Portugal pops up in the most unexpected places…

I stand in the aisle looking around, uninspired.  How can everything change so much in 24 hours? Where are the friendly Portuguese? The accommodating wait staff? And I couldn’t help but notice that when I got up this morning no one rushed in to make my bed.

I step aside as an impatient shopper rushes past with a shopping cart full of cans and plastic packages. The sight makes me marginally more depressed. If I were shopping in Portugal right now, I wonder, what would I be looking for?

I turn around and head for the produce section. I walk slowly, thinking of all the wonderful meals we had when our group was in Sintra. I spy some cherry tomatoes. I hold them close to my nose and I can smell the sunshine they ripened in. A fragrant bunch of Basil follows them into my cart as the image of the caprese salad we had on our last night in Sintra forms in my mind.

I need to pick out some cheese – no meal in Portugal is complete without cheese. There are all kinds but I’m looking for the softest Bocconcini for my salad. I find a container of the small balls of cheese and put it almost reverently into my cart. I think of the ripe sheep’s milk cheese we had in Estoril while we sat on the patio overlooking the ocean drinking Sangria and laughing like the happy tourists we were. I look, but no luck. There is no sheep’s cheese of any sort that I can find.  I sigh and grab a chunk of smoked gouda. It isn’t what I was looking for but sometimes you have to go with what you can find.

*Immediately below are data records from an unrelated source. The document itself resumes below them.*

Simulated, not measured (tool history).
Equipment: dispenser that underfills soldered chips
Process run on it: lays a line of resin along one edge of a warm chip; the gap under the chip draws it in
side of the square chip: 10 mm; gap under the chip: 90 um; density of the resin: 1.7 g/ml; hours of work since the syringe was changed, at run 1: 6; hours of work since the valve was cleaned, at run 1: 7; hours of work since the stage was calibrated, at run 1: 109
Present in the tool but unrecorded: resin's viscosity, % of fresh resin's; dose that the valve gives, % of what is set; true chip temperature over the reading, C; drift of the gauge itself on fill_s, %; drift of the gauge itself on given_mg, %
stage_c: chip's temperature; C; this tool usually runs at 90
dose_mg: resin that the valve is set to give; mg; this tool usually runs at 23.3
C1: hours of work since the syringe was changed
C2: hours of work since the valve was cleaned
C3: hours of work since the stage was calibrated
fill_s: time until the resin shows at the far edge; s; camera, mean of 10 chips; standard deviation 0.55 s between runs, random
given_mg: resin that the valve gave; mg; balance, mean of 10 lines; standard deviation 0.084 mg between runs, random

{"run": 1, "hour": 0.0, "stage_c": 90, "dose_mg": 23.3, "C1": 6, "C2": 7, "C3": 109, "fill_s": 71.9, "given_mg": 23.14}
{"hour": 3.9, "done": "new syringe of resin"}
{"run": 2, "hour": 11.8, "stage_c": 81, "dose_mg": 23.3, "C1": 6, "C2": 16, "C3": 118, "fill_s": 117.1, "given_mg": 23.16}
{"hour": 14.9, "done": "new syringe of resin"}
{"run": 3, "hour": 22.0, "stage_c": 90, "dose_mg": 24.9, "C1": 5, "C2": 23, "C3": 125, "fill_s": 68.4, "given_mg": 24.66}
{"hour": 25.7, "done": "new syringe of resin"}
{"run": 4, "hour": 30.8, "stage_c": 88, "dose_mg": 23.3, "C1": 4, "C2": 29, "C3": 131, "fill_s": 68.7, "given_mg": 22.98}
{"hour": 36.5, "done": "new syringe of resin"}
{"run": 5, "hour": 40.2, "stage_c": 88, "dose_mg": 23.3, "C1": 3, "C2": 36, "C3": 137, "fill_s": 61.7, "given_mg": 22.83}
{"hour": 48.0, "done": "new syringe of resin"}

There is an array of different types of olives beside the cheese, and I look them over carefully:  Dark kalamata olives, green olives with pimento, spicy olives, garlic olives, all looking very enticing. The small garlic olives are very similar to those that started so many of our meals in Portugal. I pop a container into my cart and then turn towards the bakery section. I will not find the flakey Portuguese pastries I have fallen in love with I am sure, but I could find a crusty roll, and maybe a fine-grained bread to dip in olive oil and salt, and savour with tiny bites. The rolls are warm when I get to the bakery and they smell divine. I select three and take a small dense loaf of rye bread for good measure.  It would not compare to the Paõ de milho, a dense cornbread, that soaks up the olive oil and becomes a poem in your mouth but I’m sure it will be ok. That reminds me:  I need a good olive oil.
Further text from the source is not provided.